|
Boost : |
Subject: Re: [boost] [locale] review part 2.1: source
From: Steven Watanabe (watanabesj_at_[hidden])
Date: 2011-04-10 13:14:38
AMDG
On 04/10/2011 02:12 AM, Artyom wrote:
>> encoding/iconv_codepage.hpp
>>
>> line 168: What are the possible errno values
>> besides EILSEQ, EINVAL, and E2BIG? If
>> you get an error you don't expect, is
>> silently stopping the correct behavior?
>>
>
> According to opengroup's specifications, Linux
> man pages and others these are the error states that
> can occur.
>
> Maybe I should throw conversion_error if the method is stop().
>
That seems reasonable. This situation
shouldn't ever happen, but it's probably
a good idea to detect it.
>> iconv_to_utf: The comments from iconv_from_utf apply.

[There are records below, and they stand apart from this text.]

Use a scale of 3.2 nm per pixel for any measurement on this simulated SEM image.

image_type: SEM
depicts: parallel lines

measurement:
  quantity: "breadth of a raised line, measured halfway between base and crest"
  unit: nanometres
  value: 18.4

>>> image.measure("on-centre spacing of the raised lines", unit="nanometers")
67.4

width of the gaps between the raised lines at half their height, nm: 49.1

>> Also, the implementation is almost the same as
>> iconv_from_utf. I think you could define a single
>> function template to implement both.
>>
>
> Not exactly. I had found that it is much
> safer and readable to have two implementations
> then to create quite complex meta programming
> to make sure it works.
>
That's sometimes true. I know around here
we tend to err on the side of too much
metaprogramming, but in this case I don't
think you even need much.
> It is much easier to assume that at least
> one side is "char"
>
Really? In this case the code looks
almost identical.
>> lines 86,101: The STL is your friend:
>> size_t remove_substitutions(std::vector<wchar_t> &v)
>>
>> {
>> v.erase(std::remove(v.begin(), v.end(), wchar_t(0xFFFD)), v.end());
>> return v.size();
>> }
>>
>
> After reading it carefully I can see how it works but
> generally I see how it works but it isn't so readable.
>
> In any case interesting and it may save some allocations.
>
Well, remove/erase is idiomatic, so it should be
clearer to those familiar the STL.
>> icu/numeric.cpp:
>>
>> In num_format: You don't handle bool?
>>
>
> ICU does not handle it... So I can't do something
> better for this - I pass it to std::locale::classic
> formatting.
>
Is there any way that you could use the
message translation mechanism for "true"
and "false" if std::boolalpha is set?
Otherwise it should be formatted the same
as an integer.
>> line 290: Alas, the standard doesn't guarantee that
>> you can put_back an arbitrary number of characters.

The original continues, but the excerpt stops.